Several years ago, when the mortgage crisis first materialized, an interest rate reset chart from Credit Suisse began circulating on the Internet.

The picture said more than a thousand words – it essentially foretold disaster for the housing market, and it largely delivered.

Fast forward to 2013, and you’d think we’d be out of the woods, seeing that the chart was from all the way back in 2007.

But there is yet another wave of resets on the horizon, and this time it’s home equity lines of credit (HELOCs).

More 10-Year Draw Periods End in 2014

HELOC resets

Most HELOCs are designed so a homeowner can draw from the line of credit for the first 10 years, and then pay back the balance during the following 15 years.

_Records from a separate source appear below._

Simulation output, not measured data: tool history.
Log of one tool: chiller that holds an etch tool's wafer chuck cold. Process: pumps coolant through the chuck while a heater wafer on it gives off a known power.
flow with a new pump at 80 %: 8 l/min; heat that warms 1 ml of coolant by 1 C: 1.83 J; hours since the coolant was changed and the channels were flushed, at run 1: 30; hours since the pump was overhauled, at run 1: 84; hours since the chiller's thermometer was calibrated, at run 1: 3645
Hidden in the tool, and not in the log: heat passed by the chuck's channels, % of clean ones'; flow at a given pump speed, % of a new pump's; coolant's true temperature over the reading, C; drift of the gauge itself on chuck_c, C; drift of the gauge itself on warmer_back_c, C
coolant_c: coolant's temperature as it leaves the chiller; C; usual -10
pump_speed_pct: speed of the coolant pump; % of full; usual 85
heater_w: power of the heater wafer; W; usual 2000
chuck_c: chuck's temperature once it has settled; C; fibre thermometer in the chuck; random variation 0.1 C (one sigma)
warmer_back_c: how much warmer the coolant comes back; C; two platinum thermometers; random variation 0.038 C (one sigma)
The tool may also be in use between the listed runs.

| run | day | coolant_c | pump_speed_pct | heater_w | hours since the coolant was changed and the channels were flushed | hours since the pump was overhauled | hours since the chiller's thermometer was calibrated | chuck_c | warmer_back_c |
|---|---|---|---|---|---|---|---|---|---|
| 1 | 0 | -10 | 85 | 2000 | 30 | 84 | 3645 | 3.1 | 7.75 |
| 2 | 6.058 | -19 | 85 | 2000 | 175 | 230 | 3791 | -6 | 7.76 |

To further accommodate homeowners, the initial 10-year draw period allows for interest-only payments. And people tend to like to make smaller payments.

Per a new report from Fitch Ratings titled, “U.S. Banks – Home Equity ReSet Risk Hitting the ReSet Button in 2014,” home equity lending surged in 2004 as credit conditions eased and home prices shot higher.

The screenshot above from the OCC’s Fall 2012 Semiannual Risk Perspective illustrates that (it actually gets worse in later years).

According to Fitch, HELOCs outstanding increased 42% in 2004, and home prices still aren’t back to 2004 levels in many areas of the country.

In other words, most borrowers who still have their HELOCs will have a difficult time refinancing out of them.

And borrowers are essentially hit with two payment increases. For one, they must make principal and interest payments, as opposed to paying interest-only.

Additionally, the amortization period drops to just 15 years. So if you only paid interest for the entire draw period, you’d have a full balance to pay off in just 15 years.

Clearly this could increase monthly mortgage payments significantly, especially for those who took out large HELOCs.

During the boom, there were plenty of homeowners who used HELOCs as second mortgages to finance their hefty purchases. We’re talking $200,000+ loan amounts and higher in California and other pricey states.

For these folks, the payment increase will be nothing to sneeze at.

And Fitch believes individual bank disclosure on the risk of home equity payment resets is “generally inadequate.” So are banks not being upfront about their increased default risk on HELOCs?

It May Not Be That Bad

Fitch noted that only a “handful of rated banks” made disclosures about their home equity loan situation, meaning they could be holding out on the truth.

But there are a number of good things happening that should offset this anticipated payment shock.

For one, a decent amount of these loans were probably already paid off, refinanced, or extinguished when associated properties sold or were lost to foreclosure or short sale.

Secondly, many distressed homeowners have taken advantage of HAMP or HARP and other programs for those with negative equity.

As a result, their total monthly mortgage payments have been greatly reduced, even if a reset is coming on their second mortgage.

In fact, if homeowners are saving several hundred dollars a month on their first mortgages thanks to a massive interest rate reduction, it should be more than enough to offset a payment increase on the HELOC.

If anything, they can take their savings on the first mortgage and apply it to the HELOC, and probably still wind up with money left over.

Additionally, home prices are on the rise, meaning many of these homeowners are getting back above water, or even lowering loan-to-value ratios to levels where a traditional refinance is possible.

Lastly, the prime rate, which dictates what a borrower will pay on a HELOC, is as low as it can go, at just 3.25%.

Before the crisis, the prime rate was as high as 8.25%, so rates on HELOCs are rock bottom as well.

In other words, we probably don’t have too much to worry about collectively, though certain homeowners will definitely be affected.

And that could mean more payment defaults and foreclosures, and more losses for the big banks that hold all these loans.